Wednesday, December 16, 2009

The College Widow: Not a Woman Who Married a College that Died

Of course this fellow Canby — Yale class of 1899 — would end his description of the "college widow" with a cigarette:
For the college widow had a depth and richness of emotional experience never developed in American life of that day outside of a few metropolises, and seldom there. She began at sixteen or eighteen, as a ravishing beauty, the darling of freshmen; she passed on in the years of her first blooming from class to class of ardent youngsters, until, as her experience ripened, she acquired a taste, never to be satisfied by matrimony, for male admiration, abstracted from its consequences; and more subtly, for the heady stimulant of intimacy with men in their fresh and vigorous youth. By her thirties she had learned the art of eternal spring, and had become a connoisseur in the dangerous excitement of passion controlled at the breaking point, a mistress of every emotion, and an adept in the difficult task of sublimating love into friendship. The students lived out their brief college life and went on; she endured, and tradition with her, an enchantress in illusion and a specialist in the heart. Twenty, even thirty years might be her tether; when suddenly on a midnight, a shock of reality, or perhaps only boredom, ended it all; she was old -- but still charming and infinitely wise. To smoke a cigarette with her when cigarettes were still taboo for women, and drink her coffee and liqueur, was a lesson in civilization.

Tobacco Then and Now

Via Division of Labour, this from the New York Times in 1909:
BERLIN - The Committee on Appropriations unanimously voiced today to report to the Reichstag a resolution appropriating $500,000 for the relief of tobacco workers who have been thrown out of work as a consequence of the reduced consumption of cigars and cigarettes under the operation of the new tax measures.

Friday, December 11, 2009

Would you transport this woman across state lines for immoral purposes?

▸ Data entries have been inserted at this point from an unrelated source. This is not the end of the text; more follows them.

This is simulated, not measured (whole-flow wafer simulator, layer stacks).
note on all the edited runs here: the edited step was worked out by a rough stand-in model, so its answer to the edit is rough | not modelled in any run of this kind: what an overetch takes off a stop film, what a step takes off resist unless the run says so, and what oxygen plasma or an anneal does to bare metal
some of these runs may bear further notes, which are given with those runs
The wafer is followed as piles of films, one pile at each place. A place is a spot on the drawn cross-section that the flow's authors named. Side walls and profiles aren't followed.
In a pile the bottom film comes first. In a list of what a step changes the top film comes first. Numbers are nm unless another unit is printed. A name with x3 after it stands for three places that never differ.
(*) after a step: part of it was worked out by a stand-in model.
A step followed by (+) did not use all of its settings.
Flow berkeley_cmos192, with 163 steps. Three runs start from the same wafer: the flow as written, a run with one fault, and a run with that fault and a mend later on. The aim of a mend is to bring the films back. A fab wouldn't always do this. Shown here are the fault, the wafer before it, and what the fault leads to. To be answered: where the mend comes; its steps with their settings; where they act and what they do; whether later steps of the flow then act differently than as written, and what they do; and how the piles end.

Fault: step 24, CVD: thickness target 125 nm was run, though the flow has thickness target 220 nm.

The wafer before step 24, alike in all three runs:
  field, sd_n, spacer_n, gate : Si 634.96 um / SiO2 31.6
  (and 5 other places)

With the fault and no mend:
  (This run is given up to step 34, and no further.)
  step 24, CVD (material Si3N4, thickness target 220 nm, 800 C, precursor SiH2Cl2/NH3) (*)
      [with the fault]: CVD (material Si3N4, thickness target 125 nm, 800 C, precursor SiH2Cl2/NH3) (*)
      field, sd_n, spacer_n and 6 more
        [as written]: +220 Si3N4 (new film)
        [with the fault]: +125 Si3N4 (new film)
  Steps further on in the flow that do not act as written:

I do love the Mann Act. It's such a beautiful and ridiculous expression of moral panic -- like a Time cover-story, but, instead of an article, a federal law. It jumped the shark a little bit in 1986 when "immoral purposes" was redefined as "any sexual activity for which any person can [already] be charged with a criminal offense [which defeats the purpose a bit, doesn't it?]," but back when consensual sex could be considered white slavery, the Mann Act was really something else.

However, despite my love for the law that nailed him, I'm sad that Jack Johnson is not going to get a posthumous pardon recommendation from the Justice Department.

In Justice's defense, Johnson didn't just sleep with Belle Schreiber; he gave her several thousand dollars to start her own brothel in Chicago after she got fired by her Pittsburgh madam for robbing a customer. The feds may have been wrong to target Johnson, but they kinda had him cold.

Pass Huey!

Peter Richardson's history of Ramparts magazine, A Bomb in Every Issue, taught me something I didn't know:
Like Pat Brown before him, Huey Newton was taking classes at San Francisco Law School; one of his instructors was Edwin Meese III, who would later serve as President Reagan's attorney general.
An unrelated anecdote from the same book, in retrospect, seems prescient:
While serving as assistant managing editor, Sol Stern ejected staff writer Jann Wenner from the building for smoking pot.
My third and final note from A Bomb in Every Issue is the most important, because this Ramparts-coined term is witty, timeless, and forgotten: The love-geometry that inevitably develops in any left-wing club is properly referred to as "armed snuggle."

Thursday, December 10, 2009

Hoving Happened

Let's all pray for the repose of the soul of Thomas Hoving, the former head of the Metropolitan Museum of Art who died today. I knew of him mostly as John Lindsay's first Parks Commissioner (from 1965-66), a job he evidently thought was a little like being a grand-scale cruise director. His "Hoving Happenings" included a Gay Nineties-themed party, a "Central Park a Go-Go" dance, meteor-watching, and kite-flying -- all of which was quite a change from the reign of his predecessor Robert Moses, who "enforced rules against wearing bathing suits or even halter tops and shorts shorter than midthigh."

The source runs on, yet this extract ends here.